The following documents previously filed with the Securities and Exchange Commission (the
Commission) by the Registrant pursuant to the Securities Exchange Act of 1934, as amended (the
Exchange Act), are incorporated by reference in this Registration Statement:
(a) the Registrants Annual Report on Form 10-K for the fiscal year ended September 30, 2010;
(b) the Registrants Quarterly Reports on Form 10-Q for the fiscal quarters ended December 31,
2010 and March 31, 2011;
(c) the
Registrants Current Reports on Form 8-K filed with the
Commission on November 2, 2010, November 17, 2010, December 16,
2010, February 4, 2011, February 22, 2011, March 15, 2011, March 24, 2011, April 5, 2011, April
28, 2011 and May 4, 2011;
(d) Definitive Proxy Statement with respect to Annual Meeting of Stockholders held on February
17, 2011, as filed with the Commission on January 14, 2011; and
(e) The description of the Common Stock contained in the Registration Statement on Form S-4
(File No. 333-61440), filed with the Commission on May 23, 2001, as amended, and the prospectus
filed pursuant to Rule 424(b)(3), filed with the Commission on August 1, 2001, including any
amendments or reports filed for the purpose of updating such description, in which there is
described the terms, rights and provisions applicable to our Common Stock.
All documents subsequently filed by the Registrant pursuant to Sections 13(a), 13(c), 14 and
15(d) of the Exchange Act, prior to the filing of a post-effective amendment which indicates that
all securities offered have been sold or which deregisters all securities then remaining unsold,
shall be deemed to be incorporated by reference in this Registration Statement and to be part
hereof from the date of filing of such documents.

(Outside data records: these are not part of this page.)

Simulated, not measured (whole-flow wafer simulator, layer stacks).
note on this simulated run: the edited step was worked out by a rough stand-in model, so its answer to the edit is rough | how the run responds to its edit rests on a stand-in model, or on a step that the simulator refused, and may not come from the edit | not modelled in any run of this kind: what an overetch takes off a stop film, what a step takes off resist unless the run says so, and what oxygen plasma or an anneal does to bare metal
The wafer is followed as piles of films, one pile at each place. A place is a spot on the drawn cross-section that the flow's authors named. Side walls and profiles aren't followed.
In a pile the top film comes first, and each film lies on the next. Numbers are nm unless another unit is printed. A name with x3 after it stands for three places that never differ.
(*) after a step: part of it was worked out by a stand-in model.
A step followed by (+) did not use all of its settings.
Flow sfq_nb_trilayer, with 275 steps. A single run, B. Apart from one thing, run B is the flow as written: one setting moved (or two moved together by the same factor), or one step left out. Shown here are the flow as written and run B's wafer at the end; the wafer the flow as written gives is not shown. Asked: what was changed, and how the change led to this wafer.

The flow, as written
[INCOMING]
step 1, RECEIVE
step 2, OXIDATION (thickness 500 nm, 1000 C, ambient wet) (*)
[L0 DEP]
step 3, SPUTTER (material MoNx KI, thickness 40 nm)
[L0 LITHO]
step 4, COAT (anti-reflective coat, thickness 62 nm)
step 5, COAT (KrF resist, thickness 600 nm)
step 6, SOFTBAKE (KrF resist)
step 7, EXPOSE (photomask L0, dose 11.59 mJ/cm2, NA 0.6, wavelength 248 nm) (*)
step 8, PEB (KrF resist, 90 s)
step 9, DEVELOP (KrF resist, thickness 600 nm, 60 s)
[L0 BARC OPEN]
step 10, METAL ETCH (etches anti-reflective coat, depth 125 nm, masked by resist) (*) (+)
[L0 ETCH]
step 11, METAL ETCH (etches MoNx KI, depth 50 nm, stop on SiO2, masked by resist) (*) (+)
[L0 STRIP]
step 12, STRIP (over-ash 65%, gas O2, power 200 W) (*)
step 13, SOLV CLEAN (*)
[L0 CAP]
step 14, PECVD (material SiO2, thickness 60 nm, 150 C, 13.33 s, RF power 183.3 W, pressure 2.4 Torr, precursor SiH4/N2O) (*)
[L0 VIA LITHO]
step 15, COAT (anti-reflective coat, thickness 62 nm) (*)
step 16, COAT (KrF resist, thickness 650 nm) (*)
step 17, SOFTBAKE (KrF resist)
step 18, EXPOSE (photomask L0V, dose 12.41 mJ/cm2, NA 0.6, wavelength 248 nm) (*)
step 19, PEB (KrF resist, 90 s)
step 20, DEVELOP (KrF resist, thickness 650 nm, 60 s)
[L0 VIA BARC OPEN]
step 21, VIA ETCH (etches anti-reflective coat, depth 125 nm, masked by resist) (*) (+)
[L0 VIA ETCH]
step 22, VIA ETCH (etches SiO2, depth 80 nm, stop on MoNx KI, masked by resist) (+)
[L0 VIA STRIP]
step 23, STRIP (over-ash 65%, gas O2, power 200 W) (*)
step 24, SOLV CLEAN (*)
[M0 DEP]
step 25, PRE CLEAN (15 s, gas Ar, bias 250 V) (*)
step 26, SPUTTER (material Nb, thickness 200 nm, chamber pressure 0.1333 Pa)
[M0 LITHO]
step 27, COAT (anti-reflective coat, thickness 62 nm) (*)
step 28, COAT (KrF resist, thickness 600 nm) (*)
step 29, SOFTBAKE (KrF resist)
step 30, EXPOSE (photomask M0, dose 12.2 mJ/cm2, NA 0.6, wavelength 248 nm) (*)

Any statement contained in a document incorporated or deemed to be incorporated by reference
in this Registration Statement shall be deemed to be modified or superseded for purposes of this
Registration Statement to the extent that a statement contained in this Registration Statement, or
in any other subsequently filed document that also is or is deemed to be incorporated by reference
in this Registration Statement, modifies or supersedes such prior statement. Any statement
contained in this Registration Statement shall be deemed to be modified or superseded to the extent
that a statement contained in a subsequently filed document that is or is deemed to be incorporated
by reference in this Registration Statement modifies or supersedes such prior statement. Any
statement so modified or superseded shall not be deemed, except as so modified or superseded, to
constitute a part of this Registration Statement.
Item 5. Interests of Named Experts and Counsel.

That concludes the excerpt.